How to Starve Your Need to Please Muscle

The Desert of Arizona
Sunny 45 Degrees

RE: How to starve your need to please muscle…

Years ago, when I was just getting started as a copywriter, I managed to make a $9,000 blunder with a client.

There was, shall we say, a miscommunication… and I ended up taking a project in a different direction than the client wanted.

I didn’t know at the time that “reading a client’s mind” was something you had to do. I didn’t ask enough questions about the right things to truly understand what was going on inside my client’s head.

I can still remember how hot my body got when I found out I had screwed up. The bottom drops out of your stomach, you start to shake a little bit, and you get really hot for some reason.

In that moment, I reacted. I picked-up the phone and called the client right away. It felt like my life was going to end.

I reacted many, many times after that. All of this activity built my “need to please muscle” up until it was just about the largest muscle in my body.

It was a sad, sad state of affairs.

And then, one day, I picked up a book by Michael Brown called, “The Presence Process.”

Talk about serendipity–the book actually fell off the shelf onto my wife’s head.

Easy book to read, difficult book to live. But it helped me along a journey that continues even now.

The book talks about the difference between reacting and responding.

Reacting is weak. Responding is strong.

Reacting makes you a puppet, pulled along by a life that is out of your control.

Responding makes you powerful. A conscious action taker where a life “out of your control” is not a problem.

During the early years of my business, I reacted. The fuel powering those reactions was my need to please others.
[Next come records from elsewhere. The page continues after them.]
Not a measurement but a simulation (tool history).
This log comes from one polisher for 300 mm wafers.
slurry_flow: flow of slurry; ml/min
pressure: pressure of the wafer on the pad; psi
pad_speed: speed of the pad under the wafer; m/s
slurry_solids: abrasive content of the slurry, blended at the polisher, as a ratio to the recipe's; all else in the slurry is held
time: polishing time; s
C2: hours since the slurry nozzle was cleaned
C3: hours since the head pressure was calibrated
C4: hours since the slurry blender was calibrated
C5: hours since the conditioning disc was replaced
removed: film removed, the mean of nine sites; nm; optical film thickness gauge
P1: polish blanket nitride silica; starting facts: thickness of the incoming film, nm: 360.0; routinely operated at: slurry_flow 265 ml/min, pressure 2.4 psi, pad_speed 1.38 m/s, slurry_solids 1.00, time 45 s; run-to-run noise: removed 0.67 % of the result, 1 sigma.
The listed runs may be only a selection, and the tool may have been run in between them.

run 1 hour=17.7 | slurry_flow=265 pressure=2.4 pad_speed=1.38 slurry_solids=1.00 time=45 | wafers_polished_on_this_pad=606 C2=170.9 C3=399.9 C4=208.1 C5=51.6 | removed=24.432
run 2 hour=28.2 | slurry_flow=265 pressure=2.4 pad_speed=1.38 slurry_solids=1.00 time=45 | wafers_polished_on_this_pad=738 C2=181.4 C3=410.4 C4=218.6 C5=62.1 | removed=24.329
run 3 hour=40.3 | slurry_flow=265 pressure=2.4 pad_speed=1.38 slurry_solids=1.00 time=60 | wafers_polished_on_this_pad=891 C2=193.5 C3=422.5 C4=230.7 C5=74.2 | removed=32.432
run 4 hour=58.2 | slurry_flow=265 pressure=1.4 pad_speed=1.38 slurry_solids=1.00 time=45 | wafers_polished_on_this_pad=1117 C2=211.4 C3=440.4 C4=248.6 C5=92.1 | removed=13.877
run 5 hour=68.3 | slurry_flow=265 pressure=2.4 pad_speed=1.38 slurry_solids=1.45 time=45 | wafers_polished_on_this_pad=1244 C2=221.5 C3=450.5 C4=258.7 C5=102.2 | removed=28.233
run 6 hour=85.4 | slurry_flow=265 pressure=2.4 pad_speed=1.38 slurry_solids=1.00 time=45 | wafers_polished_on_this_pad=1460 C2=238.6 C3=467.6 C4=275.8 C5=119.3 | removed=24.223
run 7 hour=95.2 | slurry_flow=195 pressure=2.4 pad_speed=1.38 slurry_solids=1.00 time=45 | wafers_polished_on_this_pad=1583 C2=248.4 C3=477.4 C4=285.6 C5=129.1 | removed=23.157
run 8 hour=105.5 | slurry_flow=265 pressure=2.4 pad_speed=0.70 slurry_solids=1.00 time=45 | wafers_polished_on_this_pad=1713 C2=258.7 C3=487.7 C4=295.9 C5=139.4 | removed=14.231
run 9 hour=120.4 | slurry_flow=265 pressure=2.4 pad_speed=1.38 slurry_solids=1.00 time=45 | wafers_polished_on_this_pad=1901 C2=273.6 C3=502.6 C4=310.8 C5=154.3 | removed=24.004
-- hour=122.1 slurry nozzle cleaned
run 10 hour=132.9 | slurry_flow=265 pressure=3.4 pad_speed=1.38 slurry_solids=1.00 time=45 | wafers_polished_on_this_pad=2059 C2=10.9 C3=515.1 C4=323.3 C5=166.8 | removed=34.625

When I felt like something was wrong, my need to please kicked in. I did something to try to fix it and take that feeling away. That only fed the muscle more.

The way you starve that muscle is to stop feeding it completely. You make a conscious choice to stop reacting and to start responding.

The longer you do that, the smaller your “need to please” muscle gets. After a while, it doesn’t even register on your radar.

And that’s when you can get about the business you are here to do.